Success Story
Young
Company Assembled From Odd
Bits and Pieces In
Only One Month's Time
"The Sinclair Oil and Gas Company,"
said the National Petroleum News for May, 1916
of the operating subsidiary, "made oil
history the past thirty days that has never been
equaled or even approached in the history of
the industry." In the brief space of a
month, the Sinclair fledgling had soared to a
height occupied by only nine other American
petroleum companies.
What Harry
Sinclair had done was to take advantage of
industry conditions to assemble bits and pieces
of depressed properties, five small but
profitable refineries, and many
untested
production leases. But as an
integrated operation it was more talk than fact.

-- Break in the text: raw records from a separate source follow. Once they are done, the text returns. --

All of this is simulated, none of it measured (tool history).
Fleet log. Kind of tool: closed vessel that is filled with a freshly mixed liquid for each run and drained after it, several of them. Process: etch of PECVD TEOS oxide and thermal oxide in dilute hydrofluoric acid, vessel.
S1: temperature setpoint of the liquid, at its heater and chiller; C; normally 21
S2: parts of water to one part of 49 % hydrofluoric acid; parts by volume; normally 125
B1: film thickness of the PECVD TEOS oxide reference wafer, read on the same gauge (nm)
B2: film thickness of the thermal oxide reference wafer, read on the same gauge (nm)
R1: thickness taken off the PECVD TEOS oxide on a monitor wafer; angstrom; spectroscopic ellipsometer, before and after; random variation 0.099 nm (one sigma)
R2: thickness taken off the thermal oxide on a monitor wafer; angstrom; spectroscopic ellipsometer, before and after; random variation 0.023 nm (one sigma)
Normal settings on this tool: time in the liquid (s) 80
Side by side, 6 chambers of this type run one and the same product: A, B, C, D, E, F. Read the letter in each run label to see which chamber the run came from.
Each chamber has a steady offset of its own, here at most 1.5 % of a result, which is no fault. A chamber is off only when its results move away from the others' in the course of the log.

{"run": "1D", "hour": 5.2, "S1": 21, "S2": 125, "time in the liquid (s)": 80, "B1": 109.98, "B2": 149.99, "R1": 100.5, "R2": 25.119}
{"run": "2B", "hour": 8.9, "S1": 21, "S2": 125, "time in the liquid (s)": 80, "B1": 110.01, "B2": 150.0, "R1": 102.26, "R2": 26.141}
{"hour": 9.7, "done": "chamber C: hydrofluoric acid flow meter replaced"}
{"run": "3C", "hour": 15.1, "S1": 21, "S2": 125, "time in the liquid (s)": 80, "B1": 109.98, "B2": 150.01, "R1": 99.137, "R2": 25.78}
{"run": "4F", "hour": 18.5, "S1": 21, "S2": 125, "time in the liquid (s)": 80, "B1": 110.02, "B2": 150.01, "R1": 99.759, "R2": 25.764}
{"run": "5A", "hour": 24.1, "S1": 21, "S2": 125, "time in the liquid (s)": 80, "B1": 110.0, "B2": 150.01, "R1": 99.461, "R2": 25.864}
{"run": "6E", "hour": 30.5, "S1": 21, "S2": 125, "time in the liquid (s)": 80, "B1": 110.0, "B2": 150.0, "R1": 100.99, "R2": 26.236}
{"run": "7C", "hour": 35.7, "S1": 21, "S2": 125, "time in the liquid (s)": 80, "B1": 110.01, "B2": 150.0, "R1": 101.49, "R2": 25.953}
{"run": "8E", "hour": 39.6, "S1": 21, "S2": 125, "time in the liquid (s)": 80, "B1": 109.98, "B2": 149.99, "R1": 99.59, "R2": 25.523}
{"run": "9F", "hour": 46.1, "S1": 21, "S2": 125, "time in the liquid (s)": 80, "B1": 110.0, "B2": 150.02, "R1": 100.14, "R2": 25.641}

Whether the founder possessed managerial ability
on a grand scale was unknown: he was a country
boy who had never directed any enterprise which
could not be tucked, along with sixty others,
into a hip pocket. He had no organization, no
technological skills, little administrative
education. He needed specialized manpower at
every level of a complex that was actually four
huge businesses, each of which required special
knowledge. His competition was sophisticated,
entrenched and unsympathetic to his ambitions.
Yet no publication predicted his failure, or
even delineated the many weaknesses in both
physical facilities and capital resources. With
little except promises and options, his venture
was a success.
Two factors
greatly aided Sinclair to consolidate his
blueprint. Huge over-production of oil forced
many independent producers to sell their
interests at a fraction of their true value.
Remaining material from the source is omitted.